(photo courtesy dean_forbes on flickr)
I will probably be referencing a few of these tips lists every now and then. For reference’s sake I’m getting them from the Vancouver company, James Hoggan & Associates.
- Building a Presentation:
A good presentation is like a good story: it needs a beginning (a clear introduction that sets out your direction), a middle (a solid, well-organized discussion), and an end (a conclusion that draws the whole piece together). To begin, you should be able to describe, in one sentence, what you hope to achieve, and what you believe the audience will learn. Then, set out a brief outline – a list of points that will provide a roadmap to help people follow along. Work through your points, build to a conclusion and, finally, restate your one-sentence thesis.
- Presentation Style: Be Conversational:
Whether presenting to a small or large group, you want your audience to be thinking about what you are saying – your content – not judging your presentation style. So don’t lecture. Don’t affect unnatural vocal mannerisms or use pretentious vocabulary. Speak just as you would if the conversation was one-on-one. That doesn’t mean that you should be overly casual in appearance or language; the appropriate level of formality should come from your content. But the best way to make your listeners comfortable and receptive is to speak plainly and conversationally – just as you usually do.

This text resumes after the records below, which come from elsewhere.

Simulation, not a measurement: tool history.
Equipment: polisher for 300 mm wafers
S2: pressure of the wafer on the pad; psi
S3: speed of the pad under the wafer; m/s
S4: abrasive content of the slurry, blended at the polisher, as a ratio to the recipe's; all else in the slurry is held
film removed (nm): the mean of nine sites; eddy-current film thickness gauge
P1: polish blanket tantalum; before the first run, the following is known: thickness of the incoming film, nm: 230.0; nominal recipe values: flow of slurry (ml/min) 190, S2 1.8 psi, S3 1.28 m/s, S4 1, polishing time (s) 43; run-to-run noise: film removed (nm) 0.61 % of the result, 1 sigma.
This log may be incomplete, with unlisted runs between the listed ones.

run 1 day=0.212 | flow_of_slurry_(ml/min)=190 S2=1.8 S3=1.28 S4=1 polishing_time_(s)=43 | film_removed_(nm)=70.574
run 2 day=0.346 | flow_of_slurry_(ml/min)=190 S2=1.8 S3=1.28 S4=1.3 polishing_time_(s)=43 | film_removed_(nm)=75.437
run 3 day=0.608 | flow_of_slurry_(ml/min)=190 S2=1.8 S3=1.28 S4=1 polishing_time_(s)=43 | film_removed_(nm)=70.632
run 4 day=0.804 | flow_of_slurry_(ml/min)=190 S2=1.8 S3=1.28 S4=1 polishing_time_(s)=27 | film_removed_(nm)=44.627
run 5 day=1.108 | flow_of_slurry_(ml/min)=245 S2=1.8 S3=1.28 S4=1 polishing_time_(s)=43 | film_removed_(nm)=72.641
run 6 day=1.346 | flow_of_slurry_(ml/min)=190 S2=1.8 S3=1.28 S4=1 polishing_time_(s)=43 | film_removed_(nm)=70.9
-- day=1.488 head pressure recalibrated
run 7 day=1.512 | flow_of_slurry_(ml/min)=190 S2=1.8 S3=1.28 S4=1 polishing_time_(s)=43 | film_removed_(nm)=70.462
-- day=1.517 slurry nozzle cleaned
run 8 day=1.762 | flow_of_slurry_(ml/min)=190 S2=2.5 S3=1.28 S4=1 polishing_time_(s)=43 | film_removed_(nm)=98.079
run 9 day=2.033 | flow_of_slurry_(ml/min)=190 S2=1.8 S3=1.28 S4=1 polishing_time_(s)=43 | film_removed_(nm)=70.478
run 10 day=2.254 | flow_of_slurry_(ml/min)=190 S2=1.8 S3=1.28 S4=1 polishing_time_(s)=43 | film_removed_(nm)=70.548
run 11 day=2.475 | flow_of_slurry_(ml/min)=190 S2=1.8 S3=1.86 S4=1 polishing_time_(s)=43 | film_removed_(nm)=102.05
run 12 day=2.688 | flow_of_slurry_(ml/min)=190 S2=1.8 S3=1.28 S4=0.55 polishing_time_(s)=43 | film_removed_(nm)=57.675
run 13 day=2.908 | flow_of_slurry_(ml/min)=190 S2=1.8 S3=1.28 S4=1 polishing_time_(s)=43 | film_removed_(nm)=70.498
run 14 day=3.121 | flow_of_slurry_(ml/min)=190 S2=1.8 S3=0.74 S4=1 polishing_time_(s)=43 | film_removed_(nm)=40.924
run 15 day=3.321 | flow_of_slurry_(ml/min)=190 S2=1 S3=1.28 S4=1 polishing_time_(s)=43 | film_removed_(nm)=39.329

- A great presentation begins with a single step:
Any would-be golfer knows the risks of trying to fix too many things at once, especially right after a lesson. The result can be just as disastrous at the podium as they are on the fairway. If you hope to change your presentation style for the better, pick one element at a time. Start with learning to pause and take it, slowly, from there. Audiences want only two things: good content; and a shorter speech than they were expecting. Be prepared, be concise and be confident, and your audiences will be delighted.
- Finish “Up”:
One of the most common presentation errors is to finish a sentence with your nose buried in your notes, searching for the next point. If you want listeners to accept that what you are saying has value, you must deliver it with conviction – and trust that they will bear with you as you find your next paragraph or your next slide. This is especially important on a point you want to emphasize: finish with your head up, make some eye contact, pause to let it sink in, and continue.
- Want good coverage? Tell a good story:
When your business is under siege, you can’t hope to control the situation without first controlling the story. The most effective form of communication is a compelling narrative that ties your interests to those of your audience. This is particularly critical when you’re caught in the spotlight; it doesn’t matter if you have the facts on your side if your detractors are framing the story. So, don’t just react. Take some time now to define your company’s story. Then you’ll be ready to build a response into that narrative should something go wrong.
- Don’t ignore the “Elephant in the room”:
Being the optimists they are, business people tend to avoid speaking about problems and focus instead on solutions and benefits. Positive is good, but people won’t hear what you are saying about solutions and benefits if they are preoccupied with questions and concerns. Worse, silence on a pressing issue can be interpreted as denial, bad faith or incompetence. Good communications on a serious issue, begins with straight talk about the problem and then moves on to solutions and benefits.
- Survey Public Opinion: Treat the Result Judiciously:
It is critical, in crafting a useful PR strategy, to understand public opinion, and the best way to do that is through professional public opinion surveys. But it is equally critical that you interpret survey results carefully. Depending what’s on the front page that day, the public mood can swing wildly. And public attitudes evolve from raw opinion, which can be easy to change, to considered opinion, which can be extremely firm. If you hope to affect opinion, you need to understand where you are in the cycle, and how entrenched the public is in its views.
- Employee Communications: Team Leadership:
Ever wonder why after a fractious internal debate, some people resist a decision that didn’t go their way, while others accept the outcome, and throw themselves into the implementation? Research suggests it’s a reflection of whether they believed they had genuine input. It is not enough to give people a chance to express their views; they have to believe that the boss listened and understood. If a leader conveys genuine openness, is attentive and fair minded, team members are more likely to accept being overruled. If a decision seems foreordained, employee buy-in is much less likely.
- Some secrets are best shared quickly:
It’s hard to find the right balance between transparency and confidentiality, but take this as a rule of thumb: if you get asked a question from multiple investors or you spend more than 15 minutes discussing an issue, the information is probably material or at least worth mentioning in your regular communications.
- Good things happen when people talk:
At a time when the public suspects that business leaders say one thing but do another, one-sided corporate information campaigns can actually engender mistrust and, in controversial circumstances, solidify public resistance. The alternative is dialogue, a communication technique that gives your audience a voice. Dialogue can take many forms — on paper, on-line, on the phone or face-to-face — as long as you engage in a two-way discussion. In dialogue, you listen and learn. You accept your stakeholders as partners. And, if you succeed, you recruit supporters with a real sense of ownership in your solutions.